There is a very telling moment in Owen Bennett’s account of being spat at at an anti-Tory demo in Manchester yesterday. It’s not when the Huffington Post reporter is actually spat at. There are always aggressive lunatics on protests. They don’t indicate anything wider about their movement except that it, like all other movements, has its fair share of idiots. It comes afterwards, when police had separated him and fellow journalist Kate McCann off from a section of the crowd.
As Bennett recounts:
“I shouted out that we were journalists, and flashed my National Union of Journalists issued-press card. They didn’t leave us alone, apparently we were fair game. I deserved to be spat on, according to more than one person in the crowd. The police told Kate and I we needed to move out of the area or we would ‘get lynched’. I didn’t doubt it. The crowd was getting larger, and angrier.”
Similar accounts came in from a variety of journalists attending the conference, most of them not writing for publications which could be called right wing.

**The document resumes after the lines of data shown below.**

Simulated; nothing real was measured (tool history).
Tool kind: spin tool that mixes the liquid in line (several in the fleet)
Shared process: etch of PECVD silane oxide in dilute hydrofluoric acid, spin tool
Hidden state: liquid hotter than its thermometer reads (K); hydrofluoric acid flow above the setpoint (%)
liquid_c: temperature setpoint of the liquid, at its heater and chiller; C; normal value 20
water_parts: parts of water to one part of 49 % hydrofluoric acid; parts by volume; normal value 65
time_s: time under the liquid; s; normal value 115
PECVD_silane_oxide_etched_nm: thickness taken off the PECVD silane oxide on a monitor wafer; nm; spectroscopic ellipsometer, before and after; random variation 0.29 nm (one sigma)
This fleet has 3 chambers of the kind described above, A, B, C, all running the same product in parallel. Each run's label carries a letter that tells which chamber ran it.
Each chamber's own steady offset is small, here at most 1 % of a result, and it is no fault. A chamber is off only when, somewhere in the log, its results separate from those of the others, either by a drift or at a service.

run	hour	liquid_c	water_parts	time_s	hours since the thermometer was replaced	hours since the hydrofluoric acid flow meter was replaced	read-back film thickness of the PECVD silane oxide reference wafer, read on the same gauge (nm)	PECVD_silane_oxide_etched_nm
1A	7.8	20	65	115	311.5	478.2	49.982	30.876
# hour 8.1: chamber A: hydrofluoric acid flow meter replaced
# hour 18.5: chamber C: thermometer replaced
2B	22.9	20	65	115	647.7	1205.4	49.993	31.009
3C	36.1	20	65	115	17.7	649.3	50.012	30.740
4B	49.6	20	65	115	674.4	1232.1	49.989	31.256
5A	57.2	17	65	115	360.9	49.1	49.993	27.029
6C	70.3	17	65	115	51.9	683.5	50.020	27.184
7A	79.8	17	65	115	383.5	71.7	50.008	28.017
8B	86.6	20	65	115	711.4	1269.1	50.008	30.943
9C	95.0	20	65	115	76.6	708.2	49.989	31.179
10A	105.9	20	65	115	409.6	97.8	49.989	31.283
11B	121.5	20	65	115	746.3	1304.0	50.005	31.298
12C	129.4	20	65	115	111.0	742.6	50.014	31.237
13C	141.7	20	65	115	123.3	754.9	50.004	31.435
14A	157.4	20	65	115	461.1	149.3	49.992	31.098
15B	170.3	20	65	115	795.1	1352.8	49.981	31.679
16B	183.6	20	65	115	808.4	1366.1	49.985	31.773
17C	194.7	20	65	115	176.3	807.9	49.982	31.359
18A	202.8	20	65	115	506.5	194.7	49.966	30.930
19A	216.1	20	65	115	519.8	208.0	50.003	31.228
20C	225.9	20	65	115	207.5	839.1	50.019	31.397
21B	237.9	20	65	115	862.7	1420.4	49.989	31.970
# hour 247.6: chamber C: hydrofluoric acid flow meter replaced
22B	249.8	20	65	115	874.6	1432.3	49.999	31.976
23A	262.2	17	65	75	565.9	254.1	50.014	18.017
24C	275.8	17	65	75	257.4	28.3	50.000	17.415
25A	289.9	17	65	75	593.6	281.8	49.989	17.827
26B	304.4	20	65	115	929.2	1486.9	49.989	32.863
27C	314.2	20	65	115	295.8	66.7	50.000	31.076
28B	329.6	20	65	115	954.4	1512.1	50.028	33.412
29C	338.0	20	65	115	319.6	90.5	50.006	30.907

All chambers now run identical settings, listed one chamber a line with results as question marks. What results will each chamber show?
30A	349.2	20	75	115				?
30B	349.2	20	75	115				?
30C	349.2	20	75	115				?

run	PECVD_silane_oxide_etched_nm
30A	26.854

Journalists should not fool themselves into thinking that this is just a phenomenon on one side of the political divide. A day spent on Twitter will show you that Ukip supporters are every bit as viciously against the media as their counterparts on the left. As much as they hate the comparison and each other, the hard left and right share many of the same psychological instincts.
And it’s not just on left and right, but across political campaigns. The last Israeli bombardment of Gaza provided an absurdist portrayal of protestors’ priorities. When the Egyptian-brokered ceasefire fell apart, where were the Palestine Solidarity Campaign, Stop the War and the CND? They weren’t at the Israeli embassy, or the Foreign Office, or the American embassy, or tsome arms manufacturer’s HQ. They were blockading New Broadcasting House.
Their press release attacked the BBC for interviewing Tony Blair about the issue. The idea that the interview may be aggressive or critical did not seem to occur to them. In a parallel of the way some identity politics campaigners treat people’s right to speak as an act of violence, the very presence of someone on air is considered unacceptable, regardless of the context in which it takes place or the questions they are asked.
The media is increasingly treated as a hostile force. And it’s not just anti-war protestors and Ukip cyber warriors. The distrust and agitation towards the media is increasingly mainstream. Alex Salmond’s campaign against the BBC’s former political editor Nick Robinson has been a case in point. First the BBC reported about a possible relocation of RBS if Scotland voted Yes during the independence referendum. Salmond attacked Robinson in public and soon 4,000 people with Scottish flags were marching to the BBC’s headquarters. The attacks on Robinson were particularly personal and aggressive. As many noted at the time it was akin to Putin’s Russia. The fact a democratic leader was encouraging it was particularly revealing. And indeed, Salmond was still going on about it this August. Far from calming things down, he was beset by the same fever.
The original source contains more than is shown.